The length of a pendulum is measured using a meter scale which has 2000 divisions. If the measured value L is 50cm, the accuracy in the determination of g is 1.1% and the time taken for 100 oscillations is 100 seconds, what should be the resolution of the clock (in milliseconds).
I have a confusion about calculation of fractional error in time period.Shouldn't the fractional errors in length and gravity be added and divided by two to find fractional error of time period?
My solution is :
percent error in length = (100cm/2000 i.e least count)/50cm x 100 =0.1.
percent error in g = 1.1 percent(given)
percent error in T = 1/2 (0.1 +1.1)=0.6 (this is obtained by taking logarithms and differentiation)

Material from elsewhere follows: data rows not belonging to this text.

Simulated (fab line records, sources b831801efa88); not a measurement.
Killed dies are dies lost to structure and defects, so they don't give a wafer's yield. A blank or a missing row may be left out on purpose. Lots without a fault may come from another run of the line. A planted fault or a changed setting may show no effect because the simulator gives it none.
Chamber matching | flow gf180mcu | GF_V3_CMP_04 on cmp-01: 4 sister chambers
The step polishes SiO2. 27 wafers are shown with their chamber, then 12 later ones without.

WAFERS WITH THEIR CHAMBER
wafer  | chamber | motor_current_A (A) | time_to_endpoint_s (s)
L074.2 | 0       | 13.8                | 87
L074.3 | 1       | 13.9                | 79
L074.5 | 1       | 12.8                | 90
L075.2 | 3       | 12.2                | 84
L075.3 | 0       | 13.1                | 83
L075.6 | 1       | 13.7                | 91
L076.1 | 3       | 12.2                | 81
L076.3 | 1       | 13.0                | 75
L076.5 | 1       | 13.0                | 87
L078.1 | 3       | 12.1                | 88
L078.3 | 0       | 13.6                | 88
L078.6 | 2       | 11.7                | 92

fractional error in T = resolution/total time =0.6/100 so resolution is 0.6
seconds or 600 milliseconds .
However the answer given is 5ms.
Can someone give me some clarity about fractional errors in time period ? Is my procedure rational?
Thanks in advance.
Best Answer
the time period T is a function of the length L and the gravitation g :
with: $$ T\propto\sqrt{\frac Lg}\\ dT=\frac{\partial T}{\partial L}\,dL+\frac{\partial T}{\partial g}\,dg\quad\Rightarrow\\ \frac{dT}{T}=\frac 12\left(\frac {dL}{L}-\frac{dg}{g}\right)$$
with your data $~\frac {dL}{L}=0.1~,\frac {dg}{g}=0.01~$ you obtain $~\frac {dT}{T}=0.045~=4.5\%$